Hello friends!
Some time ago PBrennick asked me in a PM referring to an earlier PM whether I am still feeling like creating a reg exp library for supporting regular expression based matching. Well, I am still interested, but at first sight this is not an easy task, so I'd like to have some help. I think of comments, discussions and ideas in the first place.
As an opening I'd like to share the small specification I created while looking for Unix-like regular expression on the net.
Unix like regular expression processing1. Basics
- Regular expressions are between '/' characters.
2. Modifiers
- i - case-insensitive match
- g - global match
- x - ignore whitespaces
3. Metacharacters must be used with \ or they have special interpretation. (/\\/ matches a '\' character)
4. Special characters
- \d - a digit
- \D - a non-digit
- \w - a word character (alphanumeric)
- \W - a non-word character
- \t - tabulator
- \n - line feed
- \r - carriage return
- \s - a whitespace character (\t,\n,\r,' ')
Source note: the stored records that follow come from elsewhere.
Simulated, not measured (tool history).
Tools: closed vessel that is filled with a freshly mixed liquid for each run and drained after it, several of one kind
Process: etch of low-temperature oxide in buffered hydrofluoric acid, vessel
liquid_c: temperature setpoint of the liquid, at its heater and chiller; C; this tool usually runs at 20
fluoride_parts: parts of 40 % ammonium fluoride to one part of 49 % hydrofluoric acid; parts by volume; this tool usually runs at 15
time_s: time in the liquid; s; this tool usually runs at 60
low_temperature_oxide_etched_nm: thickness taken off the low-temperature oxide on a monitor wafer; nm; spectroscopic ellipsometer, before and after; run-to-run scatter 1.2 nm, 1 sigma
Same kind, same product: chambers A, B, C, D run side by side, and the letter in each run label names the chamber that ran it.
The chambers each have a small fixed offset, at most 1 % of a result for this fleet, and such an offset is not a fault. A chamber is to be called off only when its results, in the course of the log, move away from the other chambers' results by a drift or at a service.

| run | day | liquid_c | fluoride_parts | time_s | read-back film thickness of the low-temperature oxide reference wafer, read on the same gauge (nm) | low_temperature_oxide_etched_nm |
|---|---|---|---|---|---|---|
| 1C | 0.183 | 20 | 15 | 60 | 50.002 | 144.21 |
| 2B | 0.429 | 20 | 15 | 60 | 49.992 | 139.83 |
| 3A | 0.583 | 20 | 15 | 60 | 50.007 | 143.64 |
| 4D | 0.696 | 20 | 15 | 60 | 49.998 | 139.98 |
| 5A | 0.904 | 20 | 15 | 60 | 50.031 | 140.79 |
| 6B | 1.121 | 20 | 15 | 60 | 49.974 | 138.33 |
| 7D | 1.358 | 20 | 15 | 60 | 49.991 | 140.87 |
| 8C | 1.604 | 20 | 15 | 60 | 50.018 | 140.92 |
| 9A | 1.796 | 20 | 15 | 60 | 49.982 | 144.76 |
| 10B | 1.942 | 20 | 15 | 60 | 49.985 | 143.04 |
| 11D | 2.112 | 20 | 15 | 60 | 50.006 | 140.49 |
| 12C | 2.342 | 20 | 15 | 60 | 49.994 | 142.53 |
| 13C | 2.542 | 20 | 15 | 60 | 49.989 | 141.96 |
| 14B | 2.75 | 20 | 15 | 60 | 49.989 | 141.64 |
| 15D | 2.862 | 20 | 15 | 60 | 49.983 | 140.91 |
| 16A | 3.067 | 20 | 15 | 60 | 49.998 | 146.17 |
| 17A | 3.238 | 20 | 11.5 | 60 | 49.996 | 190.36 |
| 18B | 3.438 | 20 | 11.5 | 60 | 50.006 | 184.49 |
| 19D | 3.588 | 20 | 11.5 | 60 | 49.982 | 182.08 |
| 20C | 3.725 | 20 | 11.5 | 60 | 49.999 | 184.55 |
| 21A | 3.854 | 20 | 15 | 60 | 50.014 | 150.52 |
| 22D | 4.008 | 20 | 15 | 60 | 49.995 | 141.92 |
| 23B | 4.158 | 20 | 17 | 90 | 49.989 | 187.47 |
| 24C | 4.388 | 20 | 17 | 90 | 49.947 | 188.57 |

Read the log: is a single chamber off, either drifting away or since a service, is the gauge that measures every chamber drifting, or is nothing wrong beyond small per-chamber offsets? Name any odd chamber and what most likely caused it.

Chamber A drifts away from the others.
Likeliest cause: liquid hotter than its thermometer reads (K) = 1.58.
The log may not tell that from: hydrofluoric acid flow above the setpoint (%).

- \S - a non-whitespace character
- \b - word boundary
- \B - non-word boundary
5. Matching
- ^ - matches beginning of a string
- $ - matches end of a string
- . - matches any character
6. Quantifying
- * - 0 or more times (Ex. /a*/ matches '','a','aa'...)
- + - 1 or more times (Ex. /a+/ matches 'a','aa'...)
- ? - 0 or 1 time (Ex. /a?/ matches '' or 'a' only)
- {n} - exactly n times (Ex. /a{5}/: 'aaaaa')
7. Misc
- [...] - characters in the list (Ex. /[abc0-9]/ matches 'a','b','c' and digits)
- [^...] - character that are not in the list (Ex. /[^a-bA-b]/ does not match letters)
- | - alternation/or (Ex. /a|b/ matches 'a' or 'b')
- () - grouping, creates an atom that can be also referenced later
(Ex. /(ab){2}/ matches 'abab', but ab{2} matches 'abb', /(ab)cd\1/ matches 'abcdab')[/li]
I hope this specification cover as much functionality as possible.
My problem is that this is were my knowledge neary ends :toothy. Though I have an idea but I am afraid it is not that good...
How would you implement reg.exp? Do you know about a resource about this topic on the net? Of course a fast matching method is a demand here...
Greets, Gábor
Hmm, I'll take a look at it tomorrow. At the uni, we learned quite a bit about regular expressions last year, so maybe that could help.
Gábor,
That list looks pretty comprehensive. Of special interest to Me are MetaCharacters,especially ^ $ which I use almost everday while manipulating text files. They represent The beginning of a line and the end of a line.
Paul